The guys who run the National Football League (NFL) are learning the same lesson that the guys who run Iran had to learn earlier this year -- that maintaining an authoritarian grip on power is difficult in this age of social media.

"With Twitter's Arrival, NFL Loses Control of Image Game," is how the headline on Washington Post staff writer Rick Maese's fascinating piece put it this morning. (Perhaps more than any sports authority in the U.S., the NFL is determined to try and control its image in the media.)

So as dozens of NFL players have opened Twitter accounts to connect directly with their fans this pre-season, the league is working itself up into something of a tizzy trying to impose limits on what is essentialy an uncontrollable phenomenon.

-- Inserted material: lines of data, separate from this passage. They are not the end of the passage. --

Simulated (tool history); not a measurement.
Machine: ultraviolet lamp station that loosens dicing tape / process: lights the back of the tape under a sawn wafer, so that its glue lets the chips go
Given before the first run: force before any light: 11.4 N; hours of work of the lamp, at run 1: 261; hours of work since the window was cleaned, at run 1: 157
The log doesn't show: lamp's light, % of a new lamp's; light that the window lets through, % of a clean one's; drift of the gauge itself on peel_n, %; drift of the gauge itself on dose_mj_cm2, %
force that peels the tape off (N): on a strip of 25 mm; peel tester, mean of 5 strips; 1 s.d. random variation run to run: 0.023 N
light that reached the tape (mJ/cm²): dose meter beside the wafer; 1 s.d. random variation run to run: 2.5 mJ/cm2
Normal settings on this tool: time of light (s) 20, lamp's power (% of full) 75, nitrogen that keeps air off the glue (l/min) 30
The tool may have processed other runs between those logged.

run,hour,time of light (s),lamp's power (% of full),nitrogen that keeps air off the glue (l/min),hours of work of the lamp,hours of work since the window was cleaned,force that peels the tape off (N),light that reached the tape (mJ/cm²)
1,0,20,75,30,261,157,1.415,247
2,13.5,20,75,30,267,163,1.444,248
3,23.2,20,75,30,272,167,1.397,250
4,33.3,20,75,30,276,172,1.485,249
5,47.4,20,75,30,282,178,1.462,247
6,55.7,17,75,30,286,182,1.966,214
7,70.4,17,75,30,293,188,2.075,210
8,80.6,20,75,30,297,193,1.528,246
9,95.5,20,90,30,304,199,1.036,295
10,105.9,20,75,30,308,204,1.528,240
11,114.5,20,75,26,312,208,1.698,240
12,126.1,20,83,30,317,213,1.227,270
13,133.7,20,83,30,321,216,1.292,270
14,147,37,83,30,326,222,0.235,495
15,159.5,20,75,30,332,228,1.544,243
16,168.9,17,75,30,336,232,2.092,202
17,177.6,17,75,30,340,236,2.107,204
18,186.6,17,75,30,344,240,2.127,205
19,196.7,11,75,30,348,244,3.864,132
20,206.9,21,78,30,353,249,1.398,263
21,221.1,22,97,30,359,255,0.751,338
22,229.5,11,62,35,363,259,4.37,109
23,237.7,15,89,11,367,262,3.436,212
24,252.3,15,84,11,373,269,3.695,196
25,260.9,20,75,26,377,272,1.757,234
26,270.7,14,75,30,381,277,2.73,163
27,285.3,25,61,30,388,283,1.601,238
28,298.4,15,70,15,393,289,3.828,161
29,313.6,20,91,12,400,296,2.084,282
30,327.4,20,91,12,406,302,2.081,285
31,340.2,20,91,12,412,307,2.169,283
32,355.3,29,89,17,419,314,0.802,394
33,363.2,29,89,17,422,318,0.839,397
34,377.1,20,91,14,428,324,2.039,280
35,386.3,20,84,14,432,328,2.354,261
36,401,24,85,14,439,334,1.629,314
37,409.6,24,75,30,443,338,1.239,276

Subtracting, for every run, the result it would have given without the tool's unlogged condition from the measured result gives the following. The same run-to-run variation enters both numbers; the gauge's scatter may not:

Much like the Iranian clerics, the football czars are slowly losing the battle. As Maese documents, when players are told they cannot Tweet from inside a team building, they simply step outside to connect with their followers, which popular athletes easily gather by the tens of thousands.

One upcoming confrontation to keep an eye on is between Cincinnati Bengals wide receiver Chad Ochocinco, aka Chad Johnson, who already has over 80,000 followers, and who has Tweeted over 5,000 times, and the NFL. After Ochocinco said he might Tweet from the sidelines during the upcoming season, the League blustered that no player can use a mobile device during a football game.

"Damn NFL and these rules, I am going by my own set of rules," Ochocinco Tweeted back. "I ain't hurting nobody or getting in trouble, I am putting my foot down!!"

An indication of the scope of Twitter use among sports stars can be glimpsed over at the aggregator, AthleteTweets.com, which has gathered the Tweets of everyone from Dwayne Wade to Terrell Owens, not to mention Tony Hawk, Dara Torres, Jose Canseco, Kyle Petty, Serena Williams, and C.C. Sabathia, among many others.

Of course, there are still those in our media industry who are unaware that they now need to work with the audience to manage their brands via Twitter and Facebook. Perhaps the arrival of a football season where coverage of games will no longer be the exclusive property of the giant television networks will help the lights go on in their collective attic.

That's because the players and the fans will disintermediate the leagues, the networks, and the team managements to connect with one another directly in their own stream of consciousness, 140 characters at a time.